Yeah, I've been arguing this for a bit.

I could have FSD hit a hive of Africanized bees, and kill 10 puppies but if I didn't disengage FSD it doesn't matter for stats. Same with Waymo and Cruise for all of these incidents.
 
It looks like Waymo is programmed to be aggressive, impatient, and wrong.

It wanted to turn left but was blocked on its front by cars waiting in the median. Instead of waiting for those to clear out, ít went ahead and turned left into the wrong way lane and could have had a head on collision if there were high speed inattentive right way drivers in that lane;

 
It looks like Waymo is programmed to be aggressive, impatient, and wrong.

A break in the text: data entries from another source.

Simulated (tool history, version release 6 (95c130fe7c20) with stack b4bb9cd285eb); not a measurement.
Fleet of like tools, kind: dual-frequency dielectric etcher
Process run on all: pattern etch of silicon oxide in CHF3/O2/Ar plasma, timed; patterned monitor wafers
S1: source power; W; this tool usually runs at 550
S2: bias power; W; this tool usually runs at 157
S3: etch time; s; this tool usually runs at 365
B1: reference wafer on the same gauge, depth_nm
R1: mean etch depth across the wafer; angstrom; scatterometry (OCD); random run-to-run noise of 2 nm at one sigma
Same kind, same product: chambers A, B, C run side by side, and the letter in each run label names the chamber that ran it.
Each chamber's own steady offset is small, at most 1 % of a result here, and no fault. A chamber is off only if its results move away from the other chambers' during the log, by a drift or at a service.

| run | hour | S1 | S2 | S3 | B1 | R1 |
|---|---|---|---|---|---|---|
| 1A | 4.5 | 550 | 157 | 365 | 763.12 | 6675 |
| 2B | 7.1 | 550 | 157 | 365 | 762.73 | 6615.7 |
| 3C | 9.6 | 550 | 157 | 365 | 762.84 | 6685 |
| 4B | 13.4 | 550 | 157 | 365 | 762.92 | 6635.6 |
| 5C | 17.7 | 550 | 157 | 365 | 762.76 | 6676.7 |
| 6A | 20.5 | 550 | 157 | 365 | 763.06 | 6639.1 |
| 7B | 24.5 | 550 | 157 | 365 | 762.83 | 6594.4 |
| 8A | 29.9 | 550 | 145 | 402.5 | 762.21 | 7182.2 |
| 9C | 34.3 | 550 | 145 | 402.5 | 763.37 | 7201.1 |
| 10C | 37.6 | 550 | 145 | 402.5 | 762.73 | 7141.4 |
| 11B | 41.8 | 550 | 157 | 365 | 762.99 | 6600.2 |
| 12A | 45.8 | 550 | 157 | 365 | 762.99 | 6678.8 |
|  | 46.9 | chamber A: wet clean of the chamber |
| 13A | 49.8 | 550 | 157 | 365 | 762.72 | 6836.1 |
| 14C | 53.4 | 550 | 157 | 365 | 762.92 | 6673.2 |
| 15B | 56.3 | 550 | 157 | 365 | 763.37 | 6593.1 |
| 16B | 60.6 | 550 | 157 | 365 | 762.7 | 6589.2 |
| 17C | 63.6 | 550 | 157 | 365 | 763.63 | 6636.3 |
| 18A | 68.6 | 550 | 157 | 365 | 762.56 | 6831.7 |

It wanted to turn left but was blocked on its front by cars waiting in the median. Instead of waiting for those to clear out, ít went ahead and turned left into the wrong way lane and could have had a head on collision if there were high speed inattentive right way drivers in that lane;

Not sure if impatient is fair. They’re driving in LA, they could literally be waiting there for hours. I’m wondering how far they drove the wrong direction and whether it knew no one was coming. Technically you’re always driving against traffic when making a turn like that.
 
Not sure if impatient is fair. They’re driving in LA, they could literally be waiting there for hours. I’m wondering how far they drove the wrong direction and whether it knew no one was coming. Technically you’re always driving against traffic when making a turn like that.
1. It's not LA, it's Tempe, AZ.
2. Then it should turn right and reroute to the destination.

This incident is not a good example for robots.